Posted by mpweiher 2 days ago
If you have a router that lets you inspect data flowing out, you'll be astonished at what your little Nanit cam exfiltrates from your home network. Even if you don't pay for their subscription service, they still attempt to exfil all of the video footage caught on your camera to their servers. You can block it and it will still work, but you shouldn't have to do that in the first place if you don't pay for their cloud service.
Stay away if you value your privacy.
The end of the article has this:
> Consider custom infrastructure when you have both: sufficient scale for meaningful cost savings, and specific constraints that enable a simple solution. The engineering effort to build and maintain your system must be less than the infrastructure costs it eliminates. In our case, specific requirements (ephemeral storage, loss tolerance, S3 fallback) let us build something simple enough that maintenance costs stay low. Without both factors, stick with managed services.
Seems they were well aware of the tradeoffs.
Without cloud, saving a file is as simple as "with open(...) as f: f.write(data)" + adding a record to DB. And no weird network issues to debug.
Save where? With what redundancy? With what access policies? With what backup strategy? With what network topology? With what storage equipment and file system and HVAC system and...
Without on-prem, saving a file is as simple as s3.put_object() !
> Save where? With what redundancy? With what access policies? With what backup strategy? With what network topology? With what storage equipment and file system and HVAC system and...
Most of these concerns can be addressed with ZFS[0] provided by FreeBSD systems hosted in triple-A data centers.
See also iSCSI[1].
> Save where? With what redundancy? With what access policies? With what backup strategy? With what network topology? With what storage equipment and file system and HVAC system and...
Wow that's a lot to learn before using s3... I wonder how much it costs in salaries.
> With what network topology?
You don't need to care about this when using SSDs/HDDs.
> With what access policies?
Whichever is defined in your code, no restrictions unlike in S3. No need to study complicated AWS documentation and navigate through multiple consoles (this also costs you salaries by the way). No risk of leaking files due to misconfigured cloud services.
> With what backup strategy?
Automatically backed up with rest of your server data, no need to spend time on this.
You do need to care when you move beyond a single server in a closet that runs your database, webserver and storage.
> No risk of leaking files due to misconfigured cloud services.
One misconfigured .htaccess file for example, could result in leaking files.
First, I hope nobody is using Apache anymore, second, you typically store files outside of web directory.
> One misconfigured .htaccess file for example, could result in leaking files.
I don't think you are making a compelling case here, since both scenarios result in an undesirable exposure. Unless your point is both cloud services and local file systems can be equally exploited?

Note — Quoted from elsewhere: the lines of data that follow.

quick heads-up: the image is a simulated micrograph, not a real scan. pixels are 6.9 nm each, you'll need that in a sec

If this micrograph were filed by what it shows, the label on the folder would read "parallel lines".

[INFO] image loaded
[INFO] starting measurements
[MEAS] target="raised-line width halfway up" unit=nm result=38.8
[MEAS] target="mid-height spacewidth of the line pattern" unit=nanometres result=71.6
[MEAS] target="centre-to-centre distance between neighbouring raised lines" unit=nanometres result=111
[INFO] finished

There may be some additional features that S3 has over a direct filesystem write to a SSD in your closet. The people paying for cloud spend are paying for those features.
Question: How do you save a small fortune in cloud savings?
Answer: First start with a large fortune.
I think you mean a small fraction of 3 engineers. And small fractions aren't that small.
But then you also have to think about file uploads and file downloads. You cannot have a single server fulfilling all the roles, otherwise you have a bottleneck.
So this file storage became a private backend service that end-users never access directly. I have added upload services, whose sole purpose is to allow users to upload files and only then upload them to this central file store, essentially creating a distributed file upload queue(there is also a bit more logic regarding file id creation and validation).
Secondly, own CDN was needed for downloads. But only because I use custom access handling and could not have used any of the commercial services(though they do support access via tokens, it just was not working for me). This was tricky because I wanted for the nodes to distribute files between themselves and not always fetch them from the origin to avoid network costs on the origin server. So they had to find each other, talk to each other and know who has which file.
In short, rolling your own is not as hard as it might seem and should be preferable. Maybe to save time, use cloud at the beginning, but once you are up and running and your business idea is validated by having customer, immediately move to your own infra in order to avoid astronomical costs of cloud services.
btw, i also do video processing like mentioned in the blog post :)
Have you ever thought of using a postgresql db (also on aws) to store those files and use CDC to publish messages about those files to a kafka topic? In your original way, we need 3 aws services: s3, lambda and sqs. With this way, we need 2: postgresql and kafka. I'm not sure how well this method works though :-)
1GB with the bytea data type (https://www.postgresql.org/docs/current/datatype-binary.html) and 4TB with the BLOB data type (https://wiki.postgresql.org/wiki/BinaryFilesInDB).
So if you have experience with this and it did work well, I'm curious to hear about it! That's why i asked about if it worked well, not about the maximum size postgres allowed in various data types.
If you have no experience with it, but are just posting advice based on what AI tells you about max sizes of data allowed by pg that I can get from the same source too, then okay, fair enough, and certainly no need to give me any more of that!
Why hesitant? Just ask AI. It'll tell you how to do it and then you can experiment it yourself.
just sounded less attractive
We could just use something like that
Or there is that other Object storage solution called R1 from Cloudflare.